Sutter County
Biographies
ALBERT J. CLARKE
The Clarke home place lies three miles west of Yuba City and consists of eighteen and a half acres, highly developed to an orchard of cling peaches. Al Clarke, as he is familiarly known by all of his friends, was born at Brockville, Ontario, Canada, April 2, 1865. He is a son of Sylvester J. and Jane (Bowen) Clarke, natives respectively of Vermont and the North of Ireland. The father was a printer, and was employed on a paper in Syracuse, N. Y., when he enlisted in a New York cavalry regiment for service in the Civil War. At the siege of Richmond, just before the close of the war, he was hit by a shell and killed. The mother, Jane (Bowen) Clarke, was reared in England and came to Canada with relatives. In 1868 she brought her little son Albert to California, coming via Panama direct to Marysville, where she had two brothers and a sister living, and where she resided for many years. She then moved to San Rafael, where she died in 1912, at the age of eighty-two years.
Al Clarke attended public school in Marysville until about fifteen years old, when he was forced to go to work. He became an apprentice to learn the plumber’s trade with White, Colley & Cutts, and for a number of years worked as a journeyman plumber in Yuba County. From 1907 to 1911, Mr. Clarke spent some time in the following cities: San Francisco, Fresno, Modesto, Porterville, and San Rafael. On his return to Marysville in 1911, he entered the employ of the Lindon Hardware Company, with whom he continued until he established a plumbing shop with Fred Day as a partner. He continued in the business until 1916, when he sold out his interest to Mr. Day. In 1913 he had purchased his present home place at Tierra Buena, which was newly set to orchard. Since then he has set it all to Phillips and Tuscan cling peaches.
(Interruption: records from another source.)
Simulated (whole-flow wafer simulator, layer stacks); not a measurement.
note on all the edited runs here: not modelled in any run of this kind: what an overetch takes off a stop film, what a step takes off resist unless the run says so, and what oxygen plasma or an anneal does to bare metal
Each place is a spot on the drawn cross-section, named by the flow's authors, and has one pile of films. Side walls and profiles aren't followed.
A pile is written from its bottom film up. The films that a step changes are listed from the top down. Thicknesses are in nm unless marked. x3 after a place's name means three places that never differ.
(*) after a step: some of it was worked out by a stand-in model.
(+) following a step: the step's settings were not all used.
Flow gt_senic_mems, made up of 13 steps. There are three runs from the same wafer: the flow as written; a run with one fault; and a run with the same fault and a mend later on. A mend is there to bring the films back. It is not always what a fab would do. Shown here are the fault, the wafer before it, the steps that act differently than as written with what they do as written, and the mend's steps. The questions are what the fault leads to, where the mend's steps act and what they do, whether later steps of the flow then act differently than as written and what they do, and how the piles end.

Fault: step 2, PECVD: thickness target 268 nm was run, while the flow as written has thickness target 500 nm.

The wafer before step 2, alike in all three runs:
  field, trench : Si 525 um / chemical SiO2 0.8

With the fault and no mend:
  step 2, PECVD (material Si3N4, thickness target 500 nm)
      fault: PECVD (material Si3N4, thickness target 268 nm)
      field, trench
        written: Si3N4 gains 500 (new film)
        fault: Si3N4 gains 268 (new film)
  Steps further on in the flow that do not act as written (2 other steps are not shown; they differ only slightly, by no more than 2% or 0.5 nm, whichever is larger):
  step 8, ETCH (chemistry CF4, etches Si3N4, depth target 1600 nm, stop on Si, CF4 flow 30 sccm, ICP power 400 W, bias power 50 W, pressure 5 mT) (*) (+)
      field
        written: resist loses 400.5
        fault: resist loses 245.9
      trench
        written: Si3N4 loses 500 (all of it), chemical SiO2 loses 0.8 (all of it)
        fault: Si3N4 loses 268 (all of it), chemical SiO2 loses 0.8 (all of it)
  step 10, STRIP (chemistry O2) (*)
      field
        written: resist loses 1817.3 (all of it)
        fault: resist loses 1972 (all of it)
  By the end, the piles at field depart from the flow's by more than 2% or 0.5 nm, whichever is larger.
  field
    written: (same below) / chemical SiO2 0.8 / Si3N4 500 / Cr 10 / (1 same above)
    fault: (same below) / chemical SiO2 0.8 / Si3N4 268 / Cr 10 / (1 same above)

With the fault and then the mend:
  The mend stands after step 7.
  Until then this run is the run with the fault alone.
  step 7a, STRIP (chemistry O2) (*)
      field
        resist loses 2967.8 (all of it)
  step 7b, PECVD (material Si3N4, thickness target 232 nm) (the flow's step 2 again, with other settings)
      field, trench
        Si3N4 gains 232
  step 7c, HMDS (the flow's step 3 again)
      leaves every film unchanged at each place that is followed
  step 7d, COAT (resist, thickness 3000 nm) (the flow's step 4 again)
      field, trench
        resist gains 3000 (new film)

Mr. Clarke’s marriage in 1900, in Marysville, united him with Miss Gertrude Raphael, a native of Stockton, Cal.; and they are the parents of one son, Albert J., Jr. For the past twenty years Mr. Clarke has been identified with the Maccabees of Marysville. In politics he has always been liberal and progressive. Mr. Clarke was at one time a member of the city board of health. He was also a member of the old Marysville Cadets.
History of Yuba and Sutter Counties, Historic Record Company, Los Angeles, 1924
p . 1305
CHESTER DOUGLAS WINSHIP
Prominent among young educators of Northern California who are materially advancing the science and practice of pedagogy is Chester Douglas Winship, the popular principal of the grammar school at Yuba City. He was born at West Sutter, in the western part of Sutter County, on November 9, 1895, the son of Oliver Everett and Eliza (Ross) Winship, and grandson of Isaac Winship, a sturdy pioneer who came from Boston, Mass., and settled in California in the early fifties, ranching for years along the Sacramento River. Both parents are still living, enjoying the esteem of their fellow-men.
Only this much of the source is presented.